Sorry Felix: RIM did argue that the patents were invalid, were permitted to make the case in court, but the JURY disagreed with them.

Posted by rootless_e | Report as abusive

There is another reason that you are overlooking entirely. Non-equal participants. I as a hobbyist software developer (or even a start-up) get threatened by a patent troll. They have an entire legal department, I likely have 0-1 lawyers on retainer. Even if their patent is absurd, it will cost me to fight them. In fact, as an individual this cost can be so prohibitive as to force me to settle.

This sort of thing is quite common. It has happened to me personally as a hobbyist. My friends who run small software consultancies live in fear of it.

Posted by Fowles | Report as abusive

I agree with rootless. I’m pretty sure the judge is allowed to rule on the validity of the patents, even if this particular judge didn’t care to. OTOH, I’m just a guy who studied a bit for the patent bar, before deciding the whole thing was just too boring.

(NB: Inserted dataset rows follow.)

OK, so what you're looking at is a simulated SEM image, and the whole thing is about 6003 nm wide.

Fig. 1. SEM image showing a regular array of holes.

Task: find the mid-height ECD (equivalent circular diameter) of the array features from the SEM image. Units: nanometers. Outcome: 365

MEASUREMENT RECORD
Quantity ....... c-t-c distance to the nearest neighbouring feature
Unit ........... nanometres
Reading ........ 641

Posted by JayCM | Report as abusive

So Felix: NTP asked RMI to license patents that were issued to it; RMI could identify no actual prior art; RMI went to court and lied to the judge and jury and were caught; RMI lost the court case on the merits. They then started to prevail in a second venue – the Patent Office appeal (and there it seems like they may have improperly influence the PTO) and the courts, properly refused to allow them to get a do-over. Consider an inventor suing a large corporation under your scheme. First the inventor has to commit to the enormous expense and time of a trial; win the trial; get a judgement and then the infringer is allowed to try it all again in the PTO. That’s an invitation for big companies to appropriate other peoples work – something that they do not need much of an invitation to do.

In any case your original point is not correct. If RMI had gone into court with solid prior art, they would have most likely prevailed – because they _are_ allowed to argue patent validity.

Posted by rootless_e | Report as abusive

I don’t know what I am typing about, but I think there is something which judges can constitutionally do if asked to enforce patents which they think were improperly granted — take money from the defendant rather than shut them down. The story goes
1) judge must find for NTP
2) awards megabucks compensatory plus punitive damages and additionally
Kilobucks per hour that the blackberry network stays up after the judgment.
3) RIM appeals and asks for a stay
4) Judge must say no way, but does put damages in escrow as appeal heard
5) NTP can’t demand a quick hearing of appeals as money is piling up in escrow.
6) patents revoked
7) new appeal on grounds patents revoked
8) NTP ends up with doodly squat

The problem, it seems to me in my ignorance, was that the judge was prepared to do irreversible damage to RIM. I am assuming that some smart investor would be willing to loan to RIM at a not gigantic rate of interest based on the assumption that the patents would be revoked in the end.

A judge sure can help patent trolls out in spite of prior art, but I don’t think judges have no alternative. I think the case shows something particular about RIM bone headedness or maybe about the judge, but doesn’t show that trolls can’t be fought by finding prior art.

Posted by robertwaldmann | Report as abusive

And if that wasn’t bad enough, there’s the Leahy-Smith America Invents Act, and the idiotic “first to file” rule. USPTO is broken, and Congress is corrupted.

Posted by GRRR | Report as abusive

Felix – While issued patents are presumed to be valid, District Courts are empowered to review patents de novo. If RIM had been able to so easily show prior art, they would have been fine.

GRRR – First to file is the world-wide standard. I agree with you, but it was probably only a matter of time before we switched given all the treaties we’ve signed saying we would.

Posted by DaDaDan | Report as abusive

“District Court, where judge James Spencer made it very clear that his job was to rule only on whether RIM was violating NTP’s patents, and not on whether NTP’s patents were properly granted.”
This is merely the opinion one judge. There is no rule requiring judges to take such a position. The judge has every right to rule that a patent is invalid/improperly granted. Additionally, the judge can issue a stay, or pause, of the proceedings if there is an on-going reexamination at the patent office.

Finally, its important to appreciate that patent litigation is a public affair and that patent trolls typically sue defendants in batches. This gives notice to other similarly situated potential defendants to find prior art and initiate a reexamination proceeding.

Posted by patentguy | Report as abusive

@DaDaDan – IDK — did US provide political backdoor pressure for WIPO to adopt these new ideas, then bringing public pressure for the US to align federal law to match?

For instance, if you examine the history of ACTA, the international negotiations first begun under prodding by former President George Bush, which led to COICA, then PIPA/SOPA, and the Leahy-Smith Act.